Measure 91 can take your home: Marijuana speech 34
Honorable Public Servants,
If Measure 91 passes, people will not
just be busted for growing and storing enough pot for their own use; they will
lose their homes to the Oregon Liquor Control Commission. The measure allows 4 plants but only 8 ounces
of “usable marijuana,” dried bud and leaf, per household, not per adult. 8 ounces, a half-pound, is enough per year for
only one person who smokes only in the evening.
The poor often must live several adults to a household, and we need to
grow by sunlight, which allows for only one good crop per year.
The exceptions to the licensing rules,
listed in Section 6, also restrict a household to one pound of marijuana
products, like cookies, and 72 ounces of liquid marijuana, which can only be
vegetable glycerin extract, the only exception defined in Section 5 to “marijuana
extracts,” which are forbidden in Section 57.
If your household falls outside of these
exceptions to licensing in Section 6, you are subject to the licensing rules. Without a license, you are automatically
violating those rules, so being caught with too much marijuana or its products
subjects you to the penalties for violating sections 3-30 or 45-70.

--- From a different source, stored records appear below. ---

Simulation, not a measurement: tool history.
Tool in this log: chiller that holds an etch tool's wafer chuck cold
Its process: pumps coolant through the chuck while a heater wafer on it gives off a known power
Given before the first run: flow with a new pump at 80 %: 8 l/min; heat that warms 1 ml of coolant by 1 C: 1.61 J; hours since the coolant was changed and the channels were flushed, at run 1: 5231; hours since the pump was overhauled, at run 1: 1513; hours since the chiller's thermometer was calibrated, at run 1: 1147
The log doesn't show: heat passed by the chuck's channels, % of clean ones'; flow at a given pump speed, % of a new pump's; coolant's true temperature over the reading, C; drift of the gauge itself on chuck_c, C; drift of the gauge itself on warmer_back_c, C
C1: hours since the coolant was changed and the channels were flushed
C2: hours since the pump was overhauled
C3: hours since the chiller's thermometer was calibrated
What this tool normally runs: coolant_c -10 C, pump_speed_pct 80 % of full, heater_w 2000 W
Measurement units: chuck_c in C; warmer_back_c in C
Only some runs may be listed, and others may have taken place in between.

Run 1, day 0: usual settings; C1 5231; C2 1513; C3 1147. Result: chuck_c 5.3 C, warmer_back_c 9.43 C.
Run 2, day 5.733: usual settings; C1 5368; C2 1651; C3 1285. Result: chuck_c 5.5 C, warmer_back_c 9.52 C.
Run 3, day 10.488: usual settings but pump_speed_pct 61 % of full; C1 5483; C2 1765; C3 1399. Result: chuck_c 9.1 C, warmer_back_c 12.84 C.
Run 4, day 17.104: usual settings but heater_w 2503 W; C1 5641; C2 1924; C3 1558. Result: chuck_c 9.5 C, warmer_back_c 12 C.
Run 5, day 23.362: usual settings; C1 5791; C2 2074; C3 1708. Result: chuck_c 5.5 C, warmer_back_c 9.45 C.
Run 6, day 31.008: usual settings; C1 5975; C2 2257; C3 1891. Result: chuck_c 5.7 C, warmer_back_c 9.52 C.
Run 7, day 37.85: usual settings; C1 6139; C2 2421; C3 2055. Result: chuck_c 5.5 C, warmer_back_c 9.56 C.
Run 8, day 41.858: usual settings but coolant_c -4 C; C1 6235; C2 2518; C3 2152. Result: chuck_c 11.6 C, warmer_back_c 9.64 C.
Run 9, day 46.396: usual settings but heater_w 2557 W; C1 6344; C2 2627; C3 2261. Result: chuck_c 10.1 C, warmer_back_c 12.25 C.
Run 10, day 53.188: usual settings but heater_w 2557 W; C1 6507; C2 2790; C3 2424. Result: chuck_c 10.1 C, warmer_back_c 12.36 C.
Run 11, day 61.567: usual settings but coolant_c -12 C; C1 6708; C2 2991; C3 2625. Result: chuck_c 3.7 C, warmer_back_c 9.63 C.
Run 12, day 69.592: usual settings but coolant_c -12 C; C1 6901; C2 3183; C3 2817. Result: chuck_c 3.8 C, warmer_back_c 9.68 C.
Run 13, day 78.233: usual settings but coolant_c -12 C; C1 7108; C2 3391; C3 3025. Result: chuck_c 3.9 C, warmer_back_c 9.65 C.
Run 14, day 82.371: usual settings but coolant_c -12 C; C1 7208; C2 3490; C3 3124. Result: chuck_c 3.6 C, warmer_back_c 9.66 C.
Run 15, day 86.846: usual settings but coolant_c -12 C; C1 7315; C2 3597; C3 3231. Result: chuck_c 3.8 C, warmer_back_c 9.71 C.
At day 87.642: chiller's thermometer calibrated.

Those penalties start in Section 64 with
confiscation of “marijuana items,” which are any items that have anything to do
with marijuana, including, in Section 64 part 3, “facilities for the storing,
serving, or using of marijuana items.”
In the case of homegrown, that is your home and the property on which it
sits. OLCC will sell your home and other
confiscated items and give the proceeds to the Common Schools fund.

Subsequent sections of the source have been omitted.